Introduction
The Chevron Employees Multipurpose Cooperative Society (CEMCS), as its name denotes, is a 55-year old cooperative society that serves the interests of the employees, retirees and expatriates of Chevron Nigeria Limited. I joined the company—as one member of its two-man IT team—to modernise it's digital products and web presence. As my teammate's skillset is heavily backend-focused, all product design and frontend development activities in the company have been my responsibility.
Purpose and Goal
A few of the applications delivered as part of this project are summarised below.
- Loans and deposits application: Loans and deposits (fixed deposits etc.) form the bulk of CEMCS's products.
- Approvals application: An approval pipeline is the heart of the company's operations—all member applications (for loans etc.) must be endorsed by authorised approvers.
- Mobile application: I handled only the design of this part of the project. Essentially, the products built in item 1 (above) were redesigned into a mobile application.
- Public Website A modern rebuild of the CEMCS website.
The company's old application was a somewhat archaic Visual Basic shop that used HTML tables for layouts and was compatible with only Internet Explorer. Also, as it was locked for use within the Chevron network, retiree members could not access it. Therefore, our main goal was to build a modern application (or suite of applications) that any member anywhere could use.
Preliminary Planning and Design
One main requirement I was given by my (non-technical managers) was that all the applications I designed were to look 'Chevrony'. In other words, the company's colors must be very prominent in all apps. This is particularly exemplified by the design of the new company website (in comparison to the old site).


In addition to the more vibrant use of color, the original long navigation was segmented and reduced. Also, actual indexable HTML elements were used to replace the photos found all over the old site.
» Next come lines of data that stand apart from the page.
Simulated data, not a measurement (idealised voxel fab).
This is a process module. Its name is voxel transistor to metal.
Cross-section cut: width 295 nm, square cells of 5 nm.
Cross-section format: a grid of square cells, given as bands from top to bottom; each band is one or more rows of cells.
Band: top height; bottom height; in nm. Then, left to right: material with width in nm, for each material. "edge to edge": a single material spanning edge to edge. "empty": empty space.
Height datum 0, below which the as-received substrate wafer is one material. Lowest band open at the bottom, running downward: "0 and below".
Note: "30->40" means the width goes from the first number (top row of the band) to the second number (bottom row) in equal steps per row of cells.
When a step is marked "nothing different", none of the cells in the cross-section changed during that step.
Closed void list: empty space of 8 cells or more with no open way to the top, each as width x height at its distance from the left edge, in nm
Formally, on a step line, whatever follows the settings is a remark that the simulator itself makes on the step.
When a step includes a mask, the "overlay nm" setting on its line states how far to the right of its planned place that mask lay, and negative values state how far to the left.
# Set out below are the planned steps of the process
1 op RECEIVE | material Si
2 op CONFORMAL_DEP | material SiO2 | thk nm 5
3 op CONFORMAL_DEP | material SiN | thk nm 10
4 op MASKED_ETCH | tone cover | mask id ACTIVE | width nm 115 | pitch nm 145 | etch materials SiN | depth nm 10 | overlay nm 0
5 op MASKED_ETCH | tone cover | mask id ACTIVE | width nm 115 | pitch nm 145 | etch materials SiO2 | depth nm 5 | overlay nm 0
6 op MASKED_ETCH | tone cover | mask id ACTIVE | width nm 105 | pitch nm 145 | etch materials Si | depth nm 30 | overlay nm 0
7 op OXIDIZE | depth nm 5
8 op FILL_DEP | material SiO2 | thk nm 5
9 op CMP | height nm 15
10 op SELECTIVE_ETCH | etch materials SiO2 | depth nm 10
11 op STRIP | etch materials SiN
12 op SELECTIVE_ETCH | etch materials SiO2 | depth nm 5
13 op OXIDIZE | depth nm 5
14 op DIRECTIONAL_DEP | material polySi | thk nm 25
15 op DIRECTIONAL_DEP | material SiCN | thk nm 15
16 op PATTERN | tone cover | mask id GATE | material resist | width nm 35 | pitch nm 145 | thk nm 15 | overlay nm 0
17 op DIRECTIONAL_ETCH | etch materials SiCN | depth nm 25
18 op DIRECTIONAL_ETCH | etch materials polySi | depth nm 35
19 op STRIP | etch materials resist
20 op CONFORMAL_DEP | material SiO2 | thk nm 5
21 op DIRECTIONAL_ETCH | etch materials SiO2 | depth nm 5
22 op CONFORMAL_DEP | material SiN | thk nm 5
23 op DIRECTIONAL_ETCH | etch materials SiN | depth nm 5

Forms made up the bulk of the applications built in this project. A glimpse of how the forms were redesigned is provided below.


The first design change was to remove all multi-column form layouts for improved usability. Also, to reduce distraction and form clutter, prefilled view-only inputs (greyed out in the image above) were removed and only shown to the user in a confirmation screen. Finally, all input elements were revamped using modern tools available in the React ecosystem. Some of these, such as the amount input are shown in the images above.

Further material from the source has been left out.